Where should the interpreter jump? In C, it is difficult to get the address of an arbitrary line of code. Because there is no equivalent to the $ location counter used in MASM and other assemblers, OS2TRACE.C uses the address of a parameterless function. This one-liner long-jmps to the interpreter's top-level input loop. The trace process does not call this function in the interpreter process. The tracer tells the interpreter to call (goto) this function.

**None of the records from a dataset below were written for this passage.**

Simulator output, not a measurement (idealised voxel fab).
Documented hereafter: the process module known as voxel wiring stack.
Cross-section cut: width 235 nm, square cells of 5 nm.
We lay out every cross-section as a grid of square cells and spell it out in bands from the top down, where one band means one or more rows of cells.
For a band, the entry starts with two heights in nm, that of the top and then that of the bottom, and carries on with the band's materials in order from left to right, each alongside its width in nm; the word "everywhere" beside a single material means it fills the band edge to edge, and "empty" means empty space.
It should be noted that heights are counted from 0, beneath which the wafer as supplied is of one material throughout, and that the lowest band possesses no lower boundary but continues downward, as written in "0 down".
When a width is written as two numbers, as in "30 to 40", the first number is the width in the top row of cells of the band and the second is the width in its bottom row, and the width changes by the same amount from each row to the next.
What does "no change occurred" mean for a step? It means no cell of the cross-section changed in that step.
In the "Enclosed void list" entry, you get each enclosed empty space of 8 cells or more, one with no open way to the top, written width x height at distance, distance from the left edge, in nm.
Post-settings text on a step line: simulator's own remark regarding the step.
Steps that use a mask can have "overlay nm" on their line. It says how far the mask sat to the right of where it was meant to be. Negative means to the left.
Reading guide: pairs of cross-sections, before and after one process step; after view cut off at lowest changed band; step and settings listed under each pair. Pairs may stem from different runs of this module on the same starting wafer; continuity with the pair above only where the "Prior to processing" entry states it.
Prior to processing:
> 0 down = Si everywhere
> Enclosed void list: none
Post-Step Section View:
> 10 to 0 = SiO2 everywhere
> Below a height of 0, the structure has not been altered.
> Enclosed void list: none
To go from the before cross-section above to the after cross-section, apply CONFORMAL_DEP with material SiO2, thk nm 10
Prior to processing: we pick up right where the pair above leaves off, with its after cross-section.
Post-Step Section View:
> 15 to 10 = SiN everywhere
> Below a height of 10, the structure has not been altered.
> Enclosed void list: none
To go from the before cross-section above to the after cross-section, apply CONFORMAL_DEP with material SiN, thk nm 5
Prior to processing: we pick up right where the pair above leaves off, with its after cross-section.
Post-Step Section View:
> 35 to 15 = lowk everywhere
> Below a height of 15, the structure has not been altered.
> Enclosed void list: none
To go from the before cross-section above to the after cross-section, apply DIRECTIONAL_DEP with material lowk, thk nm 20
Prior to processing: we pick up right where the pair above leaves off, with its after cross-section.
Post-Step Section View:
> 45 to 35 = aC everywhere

Even though the two processes share the same code, they are different processes. The tracer knows the address of this function in the interpreter's address space because of OS/2's "disjoint LDT space" -- the code segment containing this function is mapped to the same slot in each process's Local Descriptor Table.
Despite this, in the program shown in Listing Six I decided to use still another DosPTrace command, SEG_NUM_TO_SELECTOR. Given a logical segment number (such as that found in a .MAP file) and a process ID, this operation returns the actual segment selector for the process. I know that the function catch_sig_segv( ) is in segment #1. In the trace process, the function send_sig_segv( ) first calls selector_from_segment( ) to get the new CS for the interpreter process, and then calls set_csip( ) to change the interpreter's registers.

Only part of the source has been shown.